Many of my readers have found my blog through this very popular Loaded Chicken and Potatoes recipe. I have updated it several times so that I could answer the many questions you all have left in the comments below.
Three years ago, she posted a picture of her meal, and I just had to try it out for myself and share it here on the blog. Since then, it has been shared thousands of times and has brought millions of page views to my site.
Sarah originally found the base for this recipe on Cook Lisa Cook. Because of her love for cooking, she loves experimenting with recipes and giving them her own easy and healthy twist. This one is no exception and how Loaded Chicken and Potatoes was born.
Frequently Asked Questions:
1. What are Some Hot Sauce Substitutions?
2. Should the Chicken be Cooked or Raw?
When put into the oven, the chicken should be raw.
3. Can Other Types of Potatoes be Used?
Absolutely! Russet Potatoes work well in this casserole too.

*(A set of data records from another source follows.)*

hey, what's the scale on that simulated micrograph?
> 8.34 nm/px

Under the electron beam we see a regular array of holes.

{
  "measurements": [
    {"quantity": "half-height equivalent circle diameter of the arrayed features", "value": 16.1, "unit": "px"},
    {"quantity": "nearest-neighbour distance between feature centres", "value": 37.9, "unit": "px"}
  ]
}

4. Does the Casserole Need to be Covered While Baking?
No, it does not.
Can this Recipe be Made in the Crockpot?
Yes. Put all items into a crockpot, cook on low 6-8 hours.
How Can I Make This Recipe Even Healthier?
- Cut the amount of cheese in half.
- Use pre-shredded, reduced fat cheese.
- Add turkey bacon instead of regular bacon.
- Serve with plain non-fat Greek yogurt instead of sour cream.
- Cut the amount of olive oil from 1/3 cup to 1/4 cup.
- Add more chicken and fewer potatoes.
- Use green beans instead of potatoes.
- Use topping alternatives such as shredded lettuce, diced tomato, fresh pico de gallo, or salsa.
What are the Nutrition Facts?
One serving = 1 cup.
- Calories: 434.
- Fat: 19gm.
- Sodium: 500.
- Carbs: 29.2gm.
- Fiber: 3gm.
- Sugar; 2gm.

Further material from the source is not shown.